What Happens When 38 Climate Denial Studies Are Put Under The Microscope?

What Happens When 38 Climate Denial Studies Are Put Under The Microscope?

What if - and this is a big "if" - the 3% of scientific literature that disagrees with human-made climate change happened to be right?

On the flip side, what if it was wrong, and wrong scientifically?

Well, hold onto your ankles!

A new paper published in the journal of Theoretical and Applied Climatology examined the methodology of some highly cited studies that get spammed in a good many comment section.

The paper's title?
Learning From Mistakes In Climate Research.

If you need boning up on your knowledge of the scientific method: all factual scientific research should be replicable.

It's a sure-fire way of not just evaluating the outcome, but testing the methodology of the experiment itself.

Think of it this way, if a justice system is habitually putting minorities in prison based on the colour of their skin *cough cough* and not evidence, that system would be considered broken. The outcome is unjust, or inaccurate, and the methodology would need serious revisions.

And that's what happened with some select works of climate denial gold.

Plus, they'll do you one better. The study attempted to find any links as to how they found contrarian outcomes to 97% of the climate science foundation of knowledge.

Is there a link between contrarian thinking?

Is their methodology biased?

Or just a coincidence?

 



The study on "studies" was authored by a select team of meteorologists, climate scientists, and all-round sciency people.

They used a tool called the R programming language to "replicate the results and methods used in a number of frequently-referenced research papers that reject the expert consensus on human-caused global warming,"

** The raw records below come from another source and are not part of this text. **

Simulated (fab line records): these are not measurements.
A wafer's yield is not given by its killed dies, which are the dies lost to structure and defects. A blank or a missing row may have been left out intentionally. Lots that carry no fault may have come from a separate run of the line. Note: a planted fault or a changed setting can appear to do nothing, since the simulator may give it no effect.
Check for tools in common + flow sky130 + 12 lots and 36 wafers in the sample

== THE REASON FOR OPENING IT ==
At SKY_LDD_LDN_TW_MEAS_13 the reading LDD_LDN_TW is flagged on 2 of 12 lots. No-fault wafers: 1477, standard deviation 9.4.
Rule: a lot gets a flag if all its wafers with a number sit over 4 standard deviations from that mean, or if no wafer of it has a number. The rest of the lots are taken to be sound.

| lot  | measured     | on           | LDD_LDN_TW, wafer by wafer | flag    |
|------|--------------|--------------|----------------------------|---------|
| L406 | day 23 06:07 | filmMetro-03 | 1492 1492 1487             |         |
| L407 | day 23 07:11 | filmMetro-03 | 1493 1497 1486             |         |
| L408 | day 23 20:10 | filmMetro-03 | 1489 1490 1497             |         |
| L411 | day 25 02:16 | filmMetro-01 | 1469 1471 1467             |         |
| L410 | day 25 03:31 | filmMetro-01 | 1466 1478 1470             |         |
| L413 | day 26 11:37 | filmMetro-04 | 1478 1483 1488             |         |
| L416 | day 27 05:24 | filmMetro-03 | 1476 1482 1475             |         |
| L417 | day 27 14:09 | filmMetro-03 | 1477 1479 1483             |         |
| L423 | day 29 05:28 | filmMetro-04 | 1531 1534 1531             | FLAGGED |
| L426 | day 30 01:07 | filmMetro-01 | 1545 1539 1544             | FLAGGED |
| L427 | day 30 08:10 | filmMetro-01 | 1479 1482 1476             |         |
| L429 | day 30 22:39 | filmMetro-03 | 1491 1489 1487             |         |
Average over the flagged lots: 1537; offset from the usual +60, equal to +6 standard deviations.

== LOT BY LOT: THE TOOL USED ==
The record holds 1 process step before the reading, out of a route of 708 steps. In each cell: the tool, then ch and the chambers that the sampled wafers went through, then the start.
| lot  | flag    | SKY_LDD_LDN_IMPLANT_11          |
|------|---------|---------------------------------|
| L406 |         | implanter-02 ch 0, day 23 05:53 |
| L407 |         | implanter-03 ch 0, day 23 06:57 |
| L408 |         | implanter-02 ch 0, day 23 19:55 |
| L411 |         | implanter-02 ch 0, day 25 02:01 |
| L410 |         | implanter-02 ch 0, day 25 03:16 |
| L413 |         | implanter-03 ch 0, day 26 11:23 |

But did they find flawed similarities in the 3% in favour of anti-anthropogenic climate change?

Yes. Big yes.

The most common flaw in the methodology was a cardinal sin in the science world: cherry-picking.

Cherry-picking is defined as "suppressing evidence, or the fallacy of incomplete evidence is the act of pointing to individual cases or data that seem to confirm a particular position while ignoring a significant portion of related and similar cases or data that may contradict that position."

So, it's falsifying the big picture. And it goes against the foundations of science and seeking the truth, no matter the hypothesis.

Because of cherry-picking, a very ugly and damnable outcome casts a shadow over the "data", the experiment, and the authors involved. Confirmation bias is the tendency to favour or give weight to information that confirms existing beliefs or hypotheses.

Or, as the 38 paper study said: "A common denominator seems to be missing contextual information or ignoring information that does not fit the conclusions, be it other relevant work or related geophysical data. In many cases, shortcomings are due to insufficient model evaluation, leading to results that are not universally valid but rather are an artifact of a particular experimental setup,"

And: "... many contrarian research papers omitted important contextual information or ignored key data that did not fit the research conclusions," said co-author Dana Nuccitelli.

Combine cherry-picking with confirmation bias and you get...

Make-believe.

In the case of a 2011 paper by Humlum et al. where the authors profess concluded that prehistoric ice cores showed a "lag" between CO2 levels and atmospheric temperatures. Meaning, the two are not "cause and effect". 

The study crucially omitted over 2,000 years worth of data from a 4,000-year sample. That's omitting 50% of the data - which didn't fit the hypothesis.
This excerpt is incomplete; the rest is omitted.